BI: But isn't there the issue of other Tata companies operating in the area of telecom? Won't Tata Steel be stepping on them? Doesn't this look uncoordinated?
RNT: It is coordinated. They haven't decided to get into telecom but the way we looked at it was — let's parcel out various parts of the telecom activity and look at the group as a whole being in telecom, in the various areas that we want to be in. Ideally, as in the past, what would have happened — and we are still working on that — you would have got one consolidated telecom company in the group. But then shareholders say, and with some justification, that this is my money and all I have is dividend returns from the company.

So another way to do it is — you parcel it out, even though that is a less efficient way of doing it, and you say this is my total communication space and I will chop it up not in a way that the bits are in competition but in a complementary way, between companies that want to be there and may be one day I will merge these into one.

BI: You have already been through this in the IT area, haven't you, where you had 8 or 9 companies competing with each other?
RNT: No, we didn't have so many, we had 3 or 4 companies in the same space but today we have been successful in separating them and creating niches so that there is less competition, except in one or two companies which also we will take care in time. But you do not see companies tripping over each other that we used to see 10-12 years ago.

BI: So you don't see one entity dealing with telecom.
RNT: No, I do see that happening but we have to find a way of making it happen.

BI: I understand that greenfield projects in steel are out. But why are you not looking at acquiring plants abroad?
RNT: But we are; I only said to you earlier that the plants that Mittal got were not offered to us. The real issue is that we should be quite clear that we can manage that extra capacity on a global basis also. Mittal was very successful in getting plants at a very low cost — which is the way to do it — and then optimise those operations. But his real profits came form revaluing his assets and he is having his problems now in terms of global demand. So you could get a huge asset of this nature, and you could get it at a very good price, but you need to be quite convinced that you have the product mix which can serve the market place. Or you may end up in a situation of having surplus capacity which will now be outside India which you have now to support in foreign exchange with nowhere to turn. So we need to be ultra cautious in looking at these plants.

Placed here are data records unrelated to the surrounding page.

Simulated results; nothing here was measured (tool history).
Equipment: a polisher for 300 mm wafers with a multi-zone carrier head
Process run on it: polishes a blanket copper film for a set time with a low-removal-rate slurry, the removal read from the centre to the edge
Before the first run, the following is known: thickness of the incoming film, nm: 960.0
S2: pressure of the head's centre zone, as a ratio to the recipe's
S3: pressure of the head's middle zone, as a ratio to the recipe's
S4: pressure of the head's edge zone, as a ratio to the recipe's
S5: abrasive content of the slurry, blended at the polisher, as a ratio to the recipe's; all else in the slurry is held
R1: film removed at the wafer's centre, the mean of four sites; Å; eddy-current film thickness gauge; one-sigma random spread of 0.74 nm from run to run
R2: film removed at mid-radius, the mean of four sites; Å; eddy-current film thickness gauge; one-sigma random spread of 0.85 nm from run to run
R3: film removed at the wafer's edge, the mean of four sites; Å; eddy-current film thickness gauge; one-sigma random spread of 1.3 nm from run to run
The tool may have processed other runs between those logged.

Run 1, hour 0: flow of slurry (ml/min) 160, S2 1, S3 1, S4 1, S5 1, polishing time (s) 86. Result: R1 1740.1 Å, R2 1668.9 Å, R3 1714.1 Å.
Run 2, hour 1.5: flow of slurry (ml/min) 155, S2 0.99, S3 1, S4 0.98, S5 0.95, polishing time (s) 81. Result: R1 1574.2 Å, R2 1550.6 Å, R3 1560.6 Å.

BI: There has been this rumour going around that in the report they did for your group three years ago, McKinsey's had advised you to dump steel. What is the truth in that?
RNT: McKinsey's did not tell us to dump this or dump that, or go into this or go into that. McKinsey's just gave us discussion notes in various industries. I think what McKinsey's did, in fairness, with regard to steel, has raised some serious questions about whether the steel industry destroyed shareholder value or not. And I must say that they awakened us to the fact that we had to do much more if we had to keep investing in steel to make it an investor-attractive area of business.

BI: Last year's results, with Tata Steel as the most profitable company in the group after TCS, is vindication of that, isn't it?
RNT: On this we need to be a little measured because what has happened is, as I said, that Tata Steel has now got two high-margin plants on line. It has shed its old processes and it has converted some low-margin businesses to high-margin businesses. Crucial to producing and sustaining these results is, in fact, growth in demand for those high margin items. If its user industries, like auto, white goods and consumer goods, in fact, do not grow or decline, then, in a manner of speaking, Tata Steel will have its problems.

BI: But Tata Steel is not betting on growth in the auto industry because they already have 300,000 tonnes of imports that they can replace.
RNT: True, but I keep warning them that while you are substituting imports you will see growth but once you have covered that, then what happens? And even if demand from the auto industry and white goods picks up and you have over capacity elsewhere in the world and India then is faced with low cost imports, then, in fact, even if that is 10 or 15 per cent of the consumption, that will bench mark the price and it will affect margins.

And there are two other pluses that Tata Steel had. Steel is a commodity and Tata Steel has been able to avoid disaster by going full out in production, covering its cost but by dropping its price. Because it is a commodity it can do that. But if you are a product company you can't do that, say for a truck or a refrigerator. You can only give a discount which you have to earn back. The other advantage Tata Steel had was that if the Indian market got bad, since it was a commodity, it could export steel. Again in product markets you can't do that as simply because you have to build the brand and so on. But Tata Steel will finally have to deal with global demand and its real test or real challenge will be at that point in time.